As the United Kingdom accelerates into the final stretch of its latest election campaign, there are reminders for everyone about how vital it is to get things right whenever you’re in the spotlight.
Having had the gruelling pleasure of covering elections as a correspondent based in Australia, Germany and the UK, I can assure you that any campaign trail is even tougher for leading politicians than it is for the journalists racing around the country to keep up.
In case you haven’t noticed, politicians – as a type of human – do have their individual and collective faults.
But claims that politicians at or near the top are lazy are almost always untrue.
This is particularly so at election time where it’s generally more accurate to accuse leading politicians of excessive hyperactivity than laziness.
In fact, some of the banana skin slip-ups made by the political leaders in this British campaign suggest they sometimes push themselves just a little too hard.
As a result, politicians are sometimes not getting themselves in the right mental zone for media interviews – which requires a combination of calmness, energy and alertness.
Consequently some have slipped up by transforming journalists’ questions into their own self-created banana skins.
For everyone in the professional world, when it comes to being ready for questioning in the spotlight – on TV, with a live audience, with a potential customer or around the boardroom table – it’s not just a matter of doing all the required planning, preparation and practice in advance…. critical though this is.
Performing well under pressure also involves getting yourself in a calm, clear-headed state so you’re able to deal intelligently and impressively with any surprises – whether tough or seemingly easy.
Alas both the British Opposition Leader, Jeremy Corbyn, and the Prime Minister, Boris Johnson, have both fallen flat on their faces in response to surprise campaign interview questions.

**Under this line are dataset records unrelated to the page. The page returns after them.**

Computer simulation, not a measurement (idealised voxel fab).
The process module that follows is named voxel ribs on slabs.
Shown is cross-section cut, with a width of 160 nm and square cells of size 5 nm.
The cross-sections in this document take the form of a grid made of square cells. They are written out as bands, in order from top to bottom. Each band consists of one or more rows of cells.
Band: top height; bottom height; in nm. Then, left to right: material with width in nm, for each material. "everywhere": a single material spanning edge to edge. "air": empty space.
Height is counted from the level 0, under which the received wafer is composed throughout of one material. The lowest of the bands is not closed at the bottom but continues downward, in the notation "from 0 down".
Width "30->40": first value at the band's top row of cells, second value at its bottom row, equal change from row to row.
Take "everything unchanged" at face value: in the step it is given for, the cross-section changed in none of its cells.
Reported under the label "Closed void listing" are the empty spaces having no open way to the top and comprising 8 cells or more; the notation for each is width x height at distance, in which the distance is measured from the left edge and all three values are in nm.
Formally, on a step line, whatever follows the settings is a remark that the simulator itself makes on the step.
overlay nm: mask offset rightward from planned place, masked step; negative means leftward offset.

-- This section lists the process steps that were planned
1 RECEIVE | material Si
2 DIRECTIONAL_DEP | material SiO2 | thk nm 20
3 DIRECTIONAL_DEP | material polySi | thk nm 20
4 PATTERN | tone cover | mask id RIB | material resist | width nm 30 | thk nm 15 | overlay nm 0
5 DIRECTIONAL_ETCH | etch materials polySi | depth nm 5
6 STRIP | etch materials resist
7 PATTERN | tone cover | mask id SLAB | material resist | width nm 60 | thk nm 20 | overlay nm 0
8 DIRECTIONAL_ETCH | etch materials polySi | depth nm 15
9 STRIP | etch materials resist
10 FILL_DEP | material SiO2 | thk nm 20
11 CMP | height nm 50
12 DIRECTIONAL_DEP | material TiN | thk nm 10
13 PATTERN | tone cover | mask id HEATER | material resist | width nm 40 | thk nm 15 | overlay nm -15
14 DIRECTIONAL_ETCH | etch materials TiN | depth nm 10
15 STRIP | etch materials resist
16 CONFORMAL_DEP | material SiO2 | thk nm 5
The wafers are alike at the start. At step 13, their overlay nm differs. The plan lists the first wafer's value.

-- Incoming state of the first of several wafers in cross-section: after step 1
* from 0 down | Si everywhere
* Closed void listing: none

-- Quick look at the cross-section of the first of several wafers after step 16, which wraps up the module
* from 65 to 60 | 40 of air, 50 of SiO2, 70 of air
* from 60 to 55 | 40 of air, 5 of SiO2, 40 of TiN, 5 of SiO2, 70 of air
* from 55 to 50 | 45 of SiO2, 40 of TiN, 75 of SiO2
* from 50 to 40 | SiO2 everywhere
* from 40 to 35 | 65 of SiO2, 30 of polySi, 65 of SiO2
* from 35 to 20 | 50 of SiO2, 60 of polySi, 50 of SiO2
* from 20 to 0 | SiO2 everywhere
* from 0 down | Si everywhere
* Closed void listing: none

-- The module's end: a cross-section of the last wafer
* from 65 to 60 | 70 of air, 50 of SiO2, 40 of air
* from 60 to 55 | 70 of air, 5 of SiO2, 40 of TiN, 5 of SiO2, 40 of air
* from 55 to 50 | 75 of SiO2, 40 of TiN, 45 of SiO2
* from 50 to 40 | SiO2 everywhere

This is despite the fact that the questions, which they both managed to turn into banana skins, were actually relatively soft ones.
Whatever your role in the work place, when it comes to facing questions in the spotlight you need to get yourself into the right state of mind to avoid slipping on planted and self-created banana skins.
Knowing how to do this, and being tested under pressure, is part of the communications-boosting training process.
There’s more at:
LEARNING FROM JEREMY CORBYN
AND THE QUEEN
With Christmas looming just beyond the election, Jeremy Corbyn messed up embarrassingly on what was a straight-forward question from ITV presenter, Julie Etchingham.
The question was a dead simple one about his normal Christmas Day activities: “Do you sit down and watch the Queen’s Speech?”
Yet Mr Corbyn’s immediate response was to guiltily move his eyes sideways as if he’d just been caught trying to steal the Crown Jewels and the Queen’s corgis.
Given that Mr Corbyn is known for being less than enchanted with the concept of monarchy – which he understandably sees as in conflict with his egalitarian preferences – the question was perhaps ever-so-slightly tricky for him.
But as you can see from this video clip below – which also goes on to cover more pressing matters such as alleged anti-semitism within his Labour Party and challenges associated with homelessness – Jeremy Corbyn managed to turn the question into his own giant banana skin.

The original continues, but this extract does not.